Why do they mark up the items in mini bars SO much?

This is very interesting.

Foreign guests may also be a factor. It takes a while to get a feel for what is and is not a good deal when you are converting money in your head, and you may have a different reference point for what is expensive.

I’ve bought stuff from the mini-bar now and then, usually if I’m traveling for work, would like to unwind with a beer after a long day (or a long flight), would rather not wander an unfamiliar area/country at night and don’t want to be mistaken for a local prostitute at the hotel bar.

For what I’m paying, the condoms are always gratis.

Over here, you’ve just got the little bellhop/room-service boy asking if you need a condom. Or asking if you need a girl if you appear to be alone. (Like that one time in Loei province up by Laos, when the kid delivering my beer asked me if I needed a girl, and I declined, mentioning that the wife was in the bathroom. Or in China, where it’s common for male guests to receive telephone calls out of the blue from “masseuses” looking for customers.)

I’m guessing it’s one of those stretchy rubber rings the guy puts on his penis and it has a vibrating nub that stimulates the clitoris during intercourse. Not really much for the guy but value-added for the lady. The ring itself isn’t one of those ejaculate-preventing cock rings but rather just something to put the vibrator bit in place.

:slight_smile: I read this as a joke about hookers, not hotel prices.

This is definitely a hijack but my understanding was that the rings help prevent blood back flow, ie, help keep you hard.

We’ve gone from:

to:

Is this one of the weirdest tangents a thread’s gone off on?

Could be. Cock rings are out of my usual bailiwick.

I wonder if the prices are partly driven by the fact that hotels don’t make much money on phone calls any more.

Why do you think people would mistake you for a local prostitute?

I don’t know what country she has in mind, but in some hotels in Panama (and other countries I’ve been too) single women hanging out in the bar are frequently (in some hotels almost invariably) prostitutes.

It used to be said that everything but the gaming tables was a loss leader in Vegas. Inexpensive rooms, drinks, and food were all abundantly present in order to entice more visitors into the casinos.

Because it’s happened. I look vaguely Eastern European, and the entrepreneurial spirit of Russia has pervaded illicit industries around the globe. Russian working women are often among the high class escorts that are an expected feature of hotel bars in many areas, and a young woman in business dress slowly nursing a drink is often perceived as soliciting business.

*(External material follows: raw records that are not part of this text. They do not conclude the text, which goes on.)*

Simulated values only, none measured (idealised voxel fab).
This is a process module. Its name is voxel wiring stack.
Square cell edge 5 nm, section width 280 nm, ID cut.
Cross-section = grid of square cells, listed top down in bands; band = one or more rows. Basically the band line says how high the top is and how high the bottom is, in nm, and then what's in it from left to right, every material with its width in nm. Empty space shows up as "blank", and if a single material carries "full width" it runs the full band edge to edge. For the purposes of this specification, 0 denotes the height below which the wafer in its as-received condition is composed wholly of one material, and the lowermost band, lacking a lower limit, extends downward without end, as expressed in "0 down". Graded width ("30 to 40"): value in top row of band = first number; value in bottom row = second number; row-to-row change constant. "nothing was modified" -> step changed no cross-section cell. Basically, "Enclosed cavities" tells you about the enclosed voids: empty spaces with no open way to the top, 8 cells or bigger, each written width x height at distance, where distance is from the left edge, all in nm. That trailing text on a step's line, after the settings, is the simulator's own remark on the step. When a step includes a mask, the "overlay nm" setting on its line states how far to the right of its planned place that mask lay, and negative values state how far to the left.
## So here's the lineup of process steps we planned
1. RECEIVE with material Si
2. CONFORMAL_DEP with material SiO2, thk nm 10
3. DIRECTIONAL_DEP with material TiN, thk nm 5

Huh. You must travel in very different parts of the world than I do.

There were many Eastern European hostesses and prostitutes in Tokyo.

I don’t know if I ever saw a Russian / Eastern European woman in a bar in Tokyo who wasn’t a professional.

Probably. But my experience is like even sven’s. (Well, I’m a male, but I’m talking about that association.)Single woman hanging out in a hotel bar = possible prostitute is not all that unusual a connection in my travels.

It’s hardly unknown even in the US. And it’s pretty near standard in much of the developing world.

I hear or heard right here on SD that they put these expensive bottles of whatever, to quench your thirst, on little sensors that tell the front desk what to charge you. That way they don’t have to send a person up to the room to check the mini-bar.

One person said he just picked it up to look at the bottle and they charged him.

Perhaps it has something to do with the hotel learning it’s lessons from the old honor snacks days lol

No one is honest … no not even one.

That’s so funny. I used to travel for work, and I loved eating in the various hotel bars. It never once occurred to me that someone might mistake me for a prostitute. Of course, I usually ordered food and had my nose in a book as well, so maybe that helped…

Hey, phasers on stun everyone, I’m not doubting her. Goodness, I’ve had plenty of propositions myself after all; being propositioned in a hotel seems plausible. It’s just odd that I’ve been on more than a thousand work trips in 14 different countries over my career of 2+ decades and I’ve not encountered such. Then again I do tend to stay in rather expensive places.